Hey guys,
I could really use some help cleaning the readability of this ruby script. I could not figure out how to read files more properly for my situation. I know there is a fh.each_line ... but I'm reading more into blocks within the file... first here is the script:
http://thorium-ini.ini.cmu.edu/unique_contact.rb (md5sum 1742e0c0fc2022ca06cd99f07342d1c3)
Code:
#!/usr/bin/ruby
begin
ip = Hash.new
ARGV.each do |dir|
files = Array.new # Going to get all of the files in this dir which is all of the
files = Dir.glob("#{dir}/**/*") # 5 minute intervals in the day
files.each do |file| # for each file get the number of connections
next if File.directory?(file)
puts "#{file}"
fh = File.open(file, "r") # open the file for reading
fh.readline # skip the first four lines
fh.readline
fh.readline
fh.readline
while(1)
ipaddr = fh.readline # the first line of the block is the IP address
ip[ipaddr] = Hash.new if(!ip[ipaddr])
while(1) # while we are inside the block of IP's they had contact with
(dir, contact, count, loc) = fh.readline.split # read the line in and split it
break if(dir=="IP:") # "IP:" denotes the end of the block
ip[ipaddr][contact]=1 # The value doesn't matter, as long as the key exists
end
fh.readline # skip blank line after block
break if(fh.eof?) # go to the next file if EOF
end
fh.close
end
end
of = File.open("degree_timespan", "w")
ip.each do |key, value|
of.puts "#{key.chop} #{ip[key].length}"
end
of.close
end
To test it create a directory called "test" and put these two files in it:
http://thorium-ini.ini.cmu.edu/test1
http://thorium-ini.ini.cmu.edu/test2
Code:
ce0fc04cd448d645f0e1a259a4b40d16 /var/www/localhost/htdocs/test1
5532b17a93b51fbb5abd5b640245af8e /var/www/localhost/htdocs/test2
Then you can run it, and check your output with mine:
Code:
gnychis@x60s ~/school/thesis/host_analysis/degree $ ./unique_contact.rb test
test/test1
test/test2
gnychis@x60s ~/school/thesis/host_analysis/degree $ cat degree_timespan
0.245.42.237 3
0.245.42.236 1
0.245.42.235 2
There must be a better way to reading in the file than the code I wrote.

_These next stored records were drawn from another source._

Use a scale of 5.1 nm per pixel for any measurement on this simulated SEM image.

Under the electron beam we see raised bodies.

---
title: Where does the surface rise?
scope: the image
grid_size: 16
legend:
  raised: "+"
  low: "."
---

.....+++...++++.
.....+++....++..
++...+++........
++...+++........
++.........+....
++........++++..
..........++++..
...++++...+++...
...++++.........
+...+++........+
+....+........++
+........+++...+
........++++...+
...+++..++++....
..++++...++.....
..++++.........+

To help you better understand the input:
Code:
0.245.42.235 *** TOP LEVEL HASH KEY ***
<- 224.170.4.11 1 (inter) *** HOST IT HAS CONTACTED ***
<- 224.170.4.12 1 (inter) *** HOST IT HAS CONTACTED ***
IP: 0.245.42.235 RA_Out: 0 ER_Out: 0 RA_In: 0 ER_In: 1 RA: 0 ER: 1 Total: 1 ** KNOW THE BLOCK ENDED*
Thanks!
George